This recomposition is not limited to the emergence of new actors: it is reshaping a global, sprawling market that has now reached considerable economic scale.
- 2009–2010 — Creation of NSO Group → Emergence of the “offensive platform sold to states” model.
- 2012–2015 — Domination of a few actors → Concentrated market: NSO, FinFisher, Hacking Team.
- 2017–2020 — Global expansion + arrival of Israeli actors → Candiru, Quadream; first zero-day brokers.
- 2021 — The Pegasus Project → 50,000 targets, global scandal, perception shift.
- Nov. 2021 — U.S. blacklist → NSO cut off from U.S. technologies; major industrial shock.
- 2022–2023 — Market fragmentation → Proliferation of offshore actors; greater opacity.
- 2023 — Reduction of countries authorized by Israel → 37 approved states; no transparency gain.
- 2024–2025 — Total fragmentation of the model → Surveillance-as-a-Service, modules, cloud, zero-days → Traditional regulations become inadequate.
Anatomy of a $12 Billion Gray Market
By nature, it is extremely difficult to precisely measure the scale of the global spyware market. A report by Institut Montaigne nevertheless estimates it at around $12 billion in 2023. A colossal sum that explains the persistence of these activities despite controversy.
Israel occupies a central position, alongside Italy, Hungary, Germany, and the United States. These companies operate in a legal gray zone, marketing an “Access-as-a-Service” model: access to vulnerabilities, often based on zero-days—flaws unknown to vendors.
This model is now complemented by a fragmented value chain:
- Sale of vulnerabilities,
- Rental of exploitation capabilities,
- Exfiltration modules,
- Cloud-based intrusion services,
- Outsourced command-and-control infrastructures.

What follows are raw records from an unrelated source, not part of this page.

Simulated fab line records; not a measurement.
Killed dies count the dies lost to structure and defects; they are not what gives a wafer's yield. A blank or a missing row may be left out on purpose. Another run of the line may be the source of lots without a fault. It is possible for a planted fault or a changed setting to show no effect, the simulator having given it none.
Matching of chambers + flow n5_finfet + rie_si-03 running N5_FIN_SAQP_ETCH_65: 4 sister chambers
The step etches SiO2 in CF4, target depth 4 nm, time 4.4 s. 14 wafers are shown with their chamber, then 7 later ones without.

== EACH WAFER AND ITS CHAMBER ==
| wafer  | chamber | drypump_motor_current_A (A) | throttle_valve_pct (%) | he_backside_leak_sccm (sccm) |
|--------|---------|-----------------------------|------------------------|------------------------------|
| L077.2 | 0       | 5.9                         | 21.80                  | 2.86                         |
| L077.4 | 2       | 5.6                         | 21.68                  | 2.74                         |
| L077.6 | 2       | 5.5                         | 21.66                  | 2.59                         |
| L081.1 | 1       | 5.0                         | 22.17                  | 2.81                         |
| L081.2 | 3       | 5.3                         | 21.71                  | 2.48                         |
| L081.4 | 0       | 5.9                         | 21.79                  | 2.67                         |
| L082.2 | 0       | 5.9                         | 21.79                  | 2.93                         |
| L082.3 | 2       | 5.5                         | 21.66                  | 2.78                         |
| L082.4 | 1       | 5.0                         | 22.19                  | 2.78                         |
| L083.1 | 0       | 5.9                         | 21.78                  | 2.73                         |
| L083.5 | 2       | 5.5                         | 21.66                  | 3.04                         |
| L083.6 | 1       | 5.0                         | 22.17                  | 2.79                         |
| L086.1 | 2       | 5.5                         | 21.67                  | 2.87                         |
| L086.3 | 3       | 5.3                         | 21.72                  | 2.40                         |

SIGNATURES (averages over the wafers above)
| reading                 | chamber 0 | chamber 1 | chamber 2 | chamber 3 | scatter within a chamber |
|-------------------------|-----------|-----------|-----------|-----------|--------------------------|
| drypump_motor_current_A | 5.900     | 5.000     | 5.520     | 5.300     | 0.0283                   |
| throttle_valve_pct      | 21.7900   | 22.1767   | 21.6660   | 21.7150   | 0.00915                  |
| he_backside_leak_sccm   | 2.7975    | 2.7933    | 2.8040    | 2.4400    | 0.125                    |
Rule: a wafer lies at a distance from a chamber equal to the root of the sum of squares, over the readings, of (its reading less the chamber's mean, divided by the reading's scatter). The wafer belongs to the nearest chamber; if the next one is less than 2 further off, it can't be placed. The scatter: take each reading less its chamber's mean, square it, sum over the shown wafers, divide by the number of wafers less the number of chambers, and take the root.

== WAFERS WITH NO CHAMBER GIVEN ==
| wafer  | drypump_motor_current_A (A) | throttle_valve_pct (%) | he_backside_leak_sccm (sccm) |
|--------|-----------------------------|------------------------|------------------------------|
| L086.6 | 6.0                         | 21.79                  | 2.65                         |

This modular architecture allows diverse actors (private companies, zero-day brokers, commercial intelligence firms, offshore subcontractors) to contribute to building an offensive capability without ever holding the whole. It is precisely this fragmentation that makes regulation more complex, controls more difficult, and traceability nearly impossible.
State Control: Real, but Opaque
In Israel, the Ministry of Defense is responsible for issuing export licenses. An article in The Jerusalem Post reveals that more than 3,600 licenses were revoked in one year after the NSO scandal.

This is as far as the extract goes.